I recently watched Rev Anthony's Rant about indy game developers not receiving due payment when high quality games are created and released to the public. Is there a way smaller developers could be paid for hard work? I think the answer is maybe. As Anthony mentioned the issue is really pay per performance. If a game is good then it deserves payment. There will always be the potential for buyer's remorse but if you're an indy game developer giving away your wares for free or near free then there's a good chance of seller's remorse as well.
After some rumination I think I may have come up with a possible solution to this problem and as Rev mentioned it involves a paradigm shift. The real issue here is distribution and advertising. Larger game developers have more money to spend on advertising thus increasing the public's awareness of the next new, supposedly hot game being released. So simply by increasing awareness they've increased the chance that at least someone will purchase the finished game. Smaller game developers on the other hand don't have as much money to spend on advertising so they're forced to lower the price of their game in hopes of increasing the chance that someone will pick it up. This is where things need to change.

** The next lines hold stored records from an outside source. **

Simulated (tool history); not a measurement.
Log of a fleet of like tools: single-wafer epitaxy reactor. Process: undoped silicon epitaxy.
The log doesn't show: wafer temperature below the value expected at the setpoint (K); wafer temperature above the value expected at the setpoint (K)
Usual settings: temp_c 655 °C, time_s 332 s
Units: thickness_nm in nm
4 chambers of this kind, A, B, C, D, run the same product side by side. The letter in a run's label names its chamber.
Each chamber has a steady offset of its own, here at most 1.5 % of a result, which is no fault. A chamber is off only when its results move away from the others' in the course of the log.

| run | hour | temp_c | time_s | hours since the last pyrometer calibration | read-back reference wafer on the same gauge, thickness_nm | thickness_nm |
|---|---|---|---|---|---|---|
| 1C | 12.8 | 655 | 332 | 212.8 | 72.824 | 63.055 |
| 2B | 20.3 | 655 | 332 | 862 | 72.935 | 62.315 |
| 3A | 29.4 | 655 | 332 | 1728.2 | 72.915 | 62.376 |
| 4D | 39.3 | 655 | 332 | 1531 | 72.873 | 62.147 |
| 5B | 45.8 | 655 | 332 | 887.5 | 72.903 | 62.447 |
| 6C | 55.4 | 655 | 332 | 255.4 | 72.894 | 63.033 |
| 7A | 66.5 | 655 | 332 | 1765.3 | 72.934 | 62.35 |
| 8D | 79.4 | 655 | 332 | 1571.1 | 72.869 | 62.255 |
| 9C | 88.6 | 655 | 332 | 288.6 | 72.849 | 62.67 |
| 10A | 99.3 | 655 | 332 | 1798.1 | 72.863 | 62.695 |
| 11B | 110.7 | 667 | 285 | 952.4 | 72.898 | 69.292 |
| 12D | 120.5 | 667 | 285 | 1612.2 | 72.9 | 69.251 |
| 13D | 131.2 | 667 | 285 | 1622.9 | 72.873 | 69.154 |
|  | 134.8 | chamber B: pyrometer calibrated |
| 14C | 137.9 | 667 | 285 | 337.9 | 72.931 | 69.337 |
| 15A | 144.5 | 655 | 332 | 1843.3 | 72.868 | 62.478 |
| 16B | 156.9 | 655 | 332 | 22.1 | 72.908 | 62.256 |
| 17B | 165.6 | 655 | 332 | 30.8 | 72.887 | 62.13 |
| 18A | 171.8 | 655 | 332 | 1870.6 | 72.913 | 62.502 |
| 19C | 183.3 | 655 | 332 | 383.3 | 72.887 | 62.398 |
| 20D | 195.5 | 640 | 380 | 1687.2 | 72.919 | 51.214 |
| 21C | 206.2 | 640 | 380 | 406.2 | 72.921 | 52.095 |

What I think needs to happen is the creation of a indy game collective. This would be a group of indy developers selling their games together. Thrifty Gamers would likely be more willing to pay a bit of cash for multiple games instead only one game at a time. The consumer would pay a base price for all the games that would be distributed and then after they finished playing the games they could decide what percentage of the initial price paid would go to each developer. The entire cost paid up front would have to be distributed as the gamer sees fit. If they wanted to play all the games and then only pay for one of them, they could. Alternately they could decide to divide the upfront cost evenly between all the developers. In this way the games seen as being of the highest quality would in theory get the money they deserved and the smaller indy developers would have the chance to get their games distributed to an increased audience. Depending on the number of games included in the purchase price there might even be enough money for a little advertising getting the word out even further.